New drilling contract awarded for geothermal project in Belgium Drilling rig on site in the Netherlands (source: Daldrup & Söhne AG)
Alexander Richter 18 Sep 2017

German drilling and geothermal company Daldrup & Söhne AG has been awarded a new drilling contract for a geothermal project by Vito in Belgium to target a depth at 5,000 meters.

In a release today drilling technology and geothermics specialist Daldrup & Söhne AG has announced that the company has been commissioned to drill the third of five possible geothermal doublets for Belgian company Vito N.V., Mol. Work is projected to start in October 2017 and should be concluded within four months. The client is planning to connect to an aquifer that has a temperature of around 120 Celsius and is located at a depth of up to 5,000 meters, with the geothermal energy to be used to produce heat and energy. The contract further increases the Daldrup Group’s volume or orders so that the company will be working to capacity well into 2019.

Daldrup had successfully sunk the first two geothermal drillings for Vito in 2015/2016. They were the first deep geothermal doublets ever drilled in Belgium. The thermal water has a temperature of 120 Celsius, which enables Vito to carry out its plan to use the thus generated thermal energy to heat a large office complex as well as other projects.

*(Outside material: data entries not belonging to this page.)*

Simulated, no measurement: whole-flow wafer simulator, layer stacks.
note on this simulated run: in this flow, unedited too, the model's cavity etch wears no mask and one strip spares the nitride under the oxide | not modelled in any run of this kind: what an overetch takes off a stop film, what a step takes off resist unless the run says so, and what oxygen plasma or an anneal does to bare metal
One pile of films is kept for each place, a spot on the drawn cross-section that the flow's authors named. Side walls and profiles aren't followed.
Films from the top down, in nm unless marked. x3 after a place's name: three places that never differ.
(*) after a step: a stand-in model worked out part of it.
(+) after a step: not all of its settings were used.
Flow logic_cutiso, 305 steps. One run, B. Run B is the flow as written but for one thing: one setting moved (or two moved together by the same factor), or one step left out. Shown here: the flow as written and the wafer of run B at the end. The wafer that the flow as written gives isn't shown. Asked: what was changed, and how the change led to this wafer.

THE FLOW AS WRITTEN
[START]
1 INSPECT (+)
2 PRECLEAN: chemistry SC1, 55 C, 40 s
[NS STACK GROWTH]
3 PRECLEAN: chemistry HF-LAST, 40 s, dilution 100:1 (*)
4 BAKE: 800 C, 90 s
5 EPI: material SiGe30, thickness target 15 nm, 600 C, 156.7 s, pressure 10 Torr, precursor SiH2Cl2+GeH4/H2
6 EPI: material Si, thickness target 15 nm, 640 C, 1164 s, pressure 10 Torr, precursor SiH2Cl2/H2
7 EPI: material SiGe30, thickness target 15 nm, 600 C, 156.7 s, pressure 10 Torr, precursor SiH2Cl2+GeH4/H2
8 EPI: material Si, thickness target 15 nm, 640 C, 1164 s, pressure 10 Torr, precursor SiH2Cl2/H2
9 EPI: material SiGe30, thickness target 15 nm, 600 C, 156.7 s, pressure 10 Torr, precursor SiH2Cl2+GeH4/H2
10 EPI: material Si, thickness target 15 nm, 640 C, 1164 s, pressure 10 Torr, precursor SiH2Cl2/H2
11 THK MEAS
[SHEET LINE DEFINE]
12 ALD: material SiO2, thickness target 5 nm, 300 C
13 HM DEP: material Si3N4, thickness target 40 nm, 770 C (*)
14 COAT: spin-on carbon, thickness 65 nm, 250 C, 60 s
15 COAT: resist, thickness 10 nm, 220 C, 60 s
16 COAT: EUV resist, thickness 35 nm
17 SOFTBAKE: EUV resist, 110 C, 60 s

Daldrup & Söhne AG assumes that the political climate in Belgium is increasingly shifting in favour of geothermal energy. From Daldrup’s standpoint the use of geothermal energy could be seen as a high-potential building bloc of the country’s strategy to increasingly use renewable energies. While at the same time, reducing Belgiums dependency on conventional fossil and nuclear based types of production of heat and power.